Catwalk: Serving Machine Learning Models at Scale
Introduction
Grab’s unwavering ambition is to be the best superapp in Southeast Asia that adds value to the every day for our consumers. In order to achieve that, the consumer experience must be flawless for each and every Grab service. Let’s take our frequently used ride-hailing service as an example. We want fair pricing for both drivers and passengers, accurate estimation of ETAs, effective detection of fraudulent activities, and ensured ride safety for our consumers. The key to perfecting these consumer journeys is artificial intelligence (AI).

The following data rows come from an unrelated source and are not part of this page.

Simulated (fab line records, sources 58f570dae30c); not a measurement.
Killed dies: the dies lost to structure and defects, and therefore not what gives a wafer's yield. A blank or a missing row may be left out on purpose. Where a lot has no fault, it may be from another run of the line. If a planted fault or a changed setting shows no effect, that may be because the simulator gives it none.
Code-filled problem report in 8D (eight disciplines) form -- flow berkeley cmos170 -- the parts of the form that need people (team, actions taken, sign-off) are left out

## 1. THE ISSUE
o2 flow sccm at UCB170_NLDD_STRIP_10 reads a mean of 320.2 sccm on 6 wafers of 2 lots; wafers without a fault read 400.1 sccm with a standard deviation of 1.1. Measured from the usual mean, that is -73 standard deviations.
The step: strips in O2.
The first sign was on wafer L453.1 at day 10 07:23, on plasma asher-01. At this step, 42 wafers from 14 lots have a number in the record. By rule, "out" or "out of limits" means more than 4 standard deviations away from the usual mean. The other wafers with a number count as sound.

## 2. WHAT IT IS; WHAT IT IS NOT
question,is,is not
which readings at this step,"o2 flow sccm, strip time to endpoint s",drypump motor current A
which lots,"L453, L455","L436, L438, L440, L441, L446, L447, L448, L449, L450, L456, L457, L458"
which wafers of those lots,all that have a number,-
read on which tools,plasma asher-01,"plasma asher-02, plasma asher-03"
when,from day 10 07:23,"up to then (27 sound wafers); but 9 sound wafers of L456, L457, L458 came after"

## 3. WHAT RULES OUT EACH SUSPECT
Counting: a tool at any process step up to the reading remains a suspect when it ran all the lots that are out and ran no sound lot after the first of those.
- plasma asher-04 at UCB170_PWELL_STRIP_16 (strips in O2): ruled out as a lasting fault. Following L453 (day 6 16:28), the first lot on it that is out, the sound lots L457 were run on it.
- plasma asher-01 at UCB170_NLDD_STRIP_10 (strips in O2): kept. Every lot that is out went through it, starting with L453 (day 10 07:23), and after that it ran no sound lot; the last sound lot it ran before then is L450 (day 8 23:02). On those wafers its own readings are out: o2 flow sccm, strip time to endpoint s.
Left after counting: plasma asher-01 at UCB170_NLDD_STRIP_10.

Grab has a tremendous amount of data that we can leverage to solve complex problems such as fraudulent user activity, and to provide our consumers personalised experiences on our products. One of the tools we are using to make sense of this data is machine learning (ML).
As Grab made giant strides towards increasingly using machine learning across the organization, more and more teams were organically building model serving solutions for their own use cases. Unfortunately, these model serving solutions required data scientists to understand the infrastructure underlying them. Moreover, there was a lot of overlap in the effort it took to build these model serving solutions.
That’s why we came up with Catwalk: an easy-to-use, self-serve, machine learning model serving platform for everyone at Grab.
Goals
To determine what we wanted Catwalk to do, we first looked at the typical workflow of our target audience - data scientists at Grab:
- Build a trained model to solve a problem.
- Deploy the model to their project’s particular serving solution. If this involves writing to a database, then the data scientists need to programmatically obtain the outputs, and write them to the database. If this involves running the model on a server, the data scientists require a deep understanding of how the server scales and works internally to ensure that the model behaves as expected.
- Use the deployed model to serve users, and obtain feedback such as user interaction data. Retrain the model using this data to make it more accurate.
- Deploy the retrained model as a new version.
- Use monitoring and logging to check the performance of the new version. If the new version is misbehaving, revert back to the old version so that production traffic is not affected. Otherwise run an AB test between the new version and the previous one.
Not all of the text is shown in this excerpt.